November 20, 2000

The School Board approved $32,500 in staffing allocations for music and gifted & talented programming and clerical support. The allocations, which are effective in the second semester, will provide an additional high school band instructor for one block, one-quarter of a teaching position to begin providing an elementary ensemble, coordination of parent-paid lessons through a private company, extracurricular pay for a high school Academic Decathlon coach and gifted and talented clerical support and clerical support at Marcy.

The funds were available based on the district’s increased enrollment.

Board member Dawn Van Aacken said the approved positions were a long time in coming.

“This came to us three years ago as a recommendation,” Van Aacken said, referring to a district committee that studied and recommended offering an elementary music program. “The full board supported it and wanted to offer it when we could fit it in the budget.”

“I am glad we were able to do it,” she said.

In a report that showed enrollment projections for next year, Supt. Kathleen Cooke, Ph.D., credited the district’s increased enrollment for allowing the district to fund the Academic Decathlon and additional band opportunities.

District enrollment was up in the past two years, thanks to the implementation of the optional half-day kindergarten program for 4-year-olds and optional full-day kindergarten for 5-year-olds. State revenue caps and state aid are based on district enrollment.
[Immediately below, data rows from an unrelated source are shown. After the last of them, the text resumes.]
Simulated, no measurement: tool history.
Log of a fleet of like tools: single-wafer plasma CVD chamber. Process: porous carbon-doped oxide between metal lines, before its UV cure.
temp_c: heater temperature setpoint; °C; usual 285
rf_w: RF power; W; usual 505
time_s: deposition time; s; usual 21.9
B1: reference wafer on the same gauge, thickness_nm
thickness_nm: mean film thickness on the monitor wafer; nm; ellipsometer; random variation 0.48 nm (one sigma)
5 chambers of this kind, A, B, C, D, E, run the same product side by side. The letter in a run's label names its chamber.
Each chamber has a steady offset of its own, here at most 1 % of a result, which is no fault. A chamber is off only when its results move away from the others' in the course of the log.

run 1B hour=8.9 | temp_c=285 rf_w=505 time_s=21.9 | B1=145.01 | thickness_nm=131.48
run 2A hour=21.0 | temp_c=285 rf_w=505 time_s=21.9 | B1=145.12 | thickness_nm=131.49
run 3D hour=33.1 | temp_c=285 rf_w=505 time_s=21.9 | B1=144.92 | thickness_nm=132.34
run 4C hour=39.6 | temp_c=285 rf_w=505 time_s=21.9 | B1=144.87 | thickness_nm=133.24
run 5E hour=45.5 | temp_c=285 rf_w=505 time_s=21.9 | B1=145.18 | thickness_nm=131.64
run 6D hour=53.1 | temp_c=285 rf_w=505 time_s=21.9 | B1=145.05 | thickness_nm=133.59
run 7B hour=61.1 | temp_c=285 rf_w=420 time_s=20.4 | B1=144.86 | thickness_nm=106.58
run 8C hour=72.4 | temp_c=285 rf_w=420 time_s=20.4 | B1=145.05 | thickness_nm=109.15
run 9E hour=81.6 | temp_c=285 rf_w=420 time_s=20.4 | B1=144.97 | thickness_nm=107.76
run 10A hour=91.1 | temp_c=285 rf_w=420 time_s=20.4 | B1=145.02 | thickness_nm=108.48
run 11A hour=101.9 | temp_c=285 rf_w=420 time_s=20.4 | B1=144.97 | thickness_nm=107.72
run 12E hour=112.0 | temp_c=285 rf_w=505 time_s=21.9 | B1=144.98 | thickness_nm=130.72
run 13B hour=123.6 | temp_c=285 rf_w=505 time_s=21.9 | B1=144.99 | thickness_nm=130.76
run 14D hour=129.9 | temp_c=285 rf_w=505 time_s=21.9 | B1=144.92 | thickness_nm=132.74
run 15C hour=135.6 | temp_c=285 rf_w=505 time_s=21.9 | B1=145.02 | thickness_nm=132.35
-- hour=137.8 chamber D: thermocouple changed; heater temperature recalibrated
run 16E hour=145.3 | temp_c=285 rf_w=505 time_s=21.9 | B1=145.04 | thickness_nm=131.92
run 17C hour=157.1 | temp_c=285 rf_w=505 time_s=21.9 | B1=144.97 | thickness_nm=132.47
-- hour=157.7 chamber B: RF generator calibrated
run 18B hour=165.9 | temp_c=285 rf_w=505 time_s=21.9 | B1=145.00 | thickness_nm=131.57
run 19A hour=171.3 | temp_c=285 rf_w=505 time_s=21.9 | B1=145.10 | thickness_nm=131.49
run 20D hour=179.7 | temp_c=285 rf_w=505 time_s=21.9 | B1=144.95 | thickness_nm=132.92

While enrollment increased more than six percent in 1999-2000 and four percent in 2000-2001, enrollment projections for next year are expected to be only .3 percent. Neighboring school districts with flat or declining enrollments have had to cut programs and services because the state revenue cap does not meet cost-of-living increases, according to Cooke.

In other financial business, the School Board approved a charge for the Community Budget Advisory Committee. In addition to reviewing and providing input into development of the upcoming budget, the committee will be asked to look at “walk vs. ride,” a school bus policy issue. Last year’s Community Budget Advisory Committee asked that the issue be studied by a future committee.

Templeton Middle School Principal Patricia Polczynski and Associate Principal Dale Kuntz provided an update on a committee’s analysis of the school’s time-structure. The School Board is expected to receive a recommendation from the committee in January.

Hamilton Education Foundation Chairman Mike Ziegler reported that the foundation would use proceeds to buy seven additional automatic external defibrillators for the schools. Two already exist in the high and middle schools. He said Hamilton would be the first district in the state to equip all of its schools with the lifesaving devices.

School Board President Gerald Schmitz listed dates from the 2000-2001 election schedule. Among them were the Dec. 22 deadline for incumbents to announce their non-candidacy, Jan. 2 deadline for candidacy declaration and nominations papers, April 3 spring election and April 23 School Board members take office. The positions of Gabe Kolesari, who represents the Village of Sussex, and Schmitz, who is an at-large representative, are up for election.

Hamilton Principal David Furrer and Track Coach and teacher Jerry Wetherall recognized Hamilton senior Jennifer Prochazka for winning the state title in the shotput and for her academic success.

In personnel business, the School Board:

  • approved the resignation of Templeton secretary Lynn Nielsen;
  • tabled action on Hamilton social studies teacher Kathy Lynch’s leave of absence; and
  • appointed Elaine Schimmel as a Marcy associate kitchen employee.

November 7, 2000

Recognizing the potential value of a community center for residents and students, Hamilton School Board members clarified the role the school district could legally take if asked to participate in the Village of Sussex’s plan to create a community center.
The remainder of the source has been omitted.